\(\mu\text{TC}\) Command Line Interface

For any given text classification task, \(\mu\text{TC}\) will try to find a suitable text model from a set of possible models defined in the configuration space using the command:

microTC-params -k3  -Smacrorecall -s24 -n24 user-profiling.json -o user-profiling.params

the parameters means for:

  • user-profiling.json is database of exemplars, one json-dictionary per line with text and klass keywords

  • -k3 three folds

  • -s24 specifies that the parameter space should be sampled in 24 points and then get the best among them

  • -n24 let us specify the number of processes to be launch, it is a good idea to set -s as a multiply of -n.

  • -o user-profiling.params specifies the file to store the configurations found by the parameter selection process, in best first order

  • -S or –score the name of the fitness function (e.g., macrof1, microf1, macrorecall, accuracy, r2, pearsonr, spearmanr)

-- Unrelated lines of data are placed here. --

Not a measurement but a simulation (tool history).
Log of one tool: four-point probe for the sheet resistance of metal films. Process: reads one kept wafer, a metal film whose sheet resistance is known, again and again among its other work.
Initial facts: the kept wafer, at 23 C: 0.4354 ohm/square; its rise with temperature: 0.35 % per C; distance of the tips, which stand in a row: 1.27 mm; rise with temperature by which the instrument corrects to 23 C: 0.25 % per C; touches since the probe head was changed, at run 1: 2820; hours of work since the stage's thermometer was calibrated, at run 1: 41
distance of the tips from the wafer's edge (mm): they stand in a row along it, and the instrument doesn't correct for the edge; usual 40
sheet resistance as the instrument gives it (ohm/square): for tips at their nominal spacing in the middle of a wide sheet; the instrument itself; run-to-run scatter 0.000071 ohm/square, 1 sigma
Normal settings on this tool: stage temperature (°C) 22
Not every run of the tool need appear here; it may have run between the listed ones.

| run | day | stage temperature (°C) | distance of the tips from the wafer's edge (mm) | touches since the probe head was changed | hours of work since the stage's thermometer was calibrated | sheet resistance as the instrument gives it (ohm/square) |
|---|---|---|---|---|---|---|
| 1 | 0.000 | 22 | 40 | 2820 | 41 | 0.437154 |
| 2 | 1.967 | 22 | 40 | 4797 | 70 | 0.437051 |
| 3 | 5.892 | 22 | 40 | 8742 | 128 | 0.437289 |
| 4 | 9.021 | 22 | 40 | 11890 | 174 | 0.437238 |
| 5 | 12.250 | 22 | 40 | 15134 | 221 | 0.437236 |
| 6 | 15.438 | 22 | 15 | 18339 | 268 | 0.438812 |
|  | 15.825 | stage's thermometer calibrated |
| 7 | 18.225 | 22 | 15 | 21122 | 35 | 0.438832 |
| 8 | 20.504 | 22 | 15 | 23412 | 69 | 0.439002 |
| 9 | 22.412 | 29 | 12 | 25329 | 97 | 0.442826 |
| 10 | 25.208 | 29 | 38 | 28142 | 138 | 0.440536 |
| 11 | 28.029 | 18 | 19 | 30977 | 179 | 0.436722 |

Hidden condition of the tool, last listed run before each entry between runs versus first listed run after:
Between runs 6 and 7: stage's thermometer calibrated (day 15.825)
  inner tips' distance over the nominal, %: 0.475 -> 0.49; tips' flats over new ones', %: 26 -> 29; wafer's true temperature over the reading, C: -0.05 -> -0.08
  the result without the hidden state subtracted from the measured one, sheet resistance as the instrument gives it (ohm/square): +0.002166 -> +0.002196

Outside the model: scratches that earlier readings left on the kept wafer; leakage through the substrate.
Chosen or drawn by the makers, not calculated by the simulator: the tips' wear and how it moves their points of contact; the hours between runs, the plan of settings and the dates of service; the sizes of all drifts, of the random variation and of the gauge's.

  • -H makes b4msa to perform last hill climbing search for the parameter selection, in many cases, this will produce much better configurations (never worst, guaranteed)

  • all of these parameters have default values, such as no arguments are needed

Notes: - “text” can be a string or an array of strings, in the last case, the final vector considers each string as independent strings. - there is no typo, we use “klass” instead of “class” because of oscure historical reasons - -k accepts an a:b syntax that allow searching in a sample of size a and test in b; for 0 < a < 1, and 0 < b < 1. It is common to use b = 1 - a; however, it is not a hard constraint and just you need to follow a + b <= 1 and no overlapping ranges. - If -S is r2, pearsonr, or spearmanr then \(\mu\text{TC}\) computes the parameters for a regression task.

Training the model

At this point, we are in the position to train a model. Let us that the workload is emotions.json and that the parameters are in emotions.params then the following command will save the model in emotions.model

microtc-train -o emptions.model -m emotions.params emotions.json

You can create a regressor adding the -R option to microtc-train

Using the model

At this point, we are in the position to test the model (i.e, emotions.model) in a new set. That is, we are in the position to ask the classifier to assign a label to a particular text.

microtc-predict -m emotions.model -o emotions-predicted.json test-emotions.json

Finally, you can evaluate the performance of the prediction as follows:

microtc-perf gold.json emotions-predicted.json

This will show a number of scores in the screen.

{
"accuracy": 0.7025,
"f1_anger": 0.705,
"f1_fear": 0.6338797814207651,
"f1_joy": 0.7920353982300885,
"f1_sadness": 0.6596858638743456,
"macrof1": 0.6976502608812997,
"macrof1accuracy": 0.490099308269113,
"macrorecall": 0.7024999999999999,
"microf1": 0.7025,
"quadratic_weighted_kappa": 0.5773930753564155
}

or, in case of provide the –regression flag

{
"filename": "some-path/some-name.predicted",
"pearsonr": [
    0.6311471948385253,
    1.2734619266038659e-23
],
"r2": 0.3276512897198096,
"spearmanr": [
    0.6377984613587965,
    3.112636137077516e-24
]
}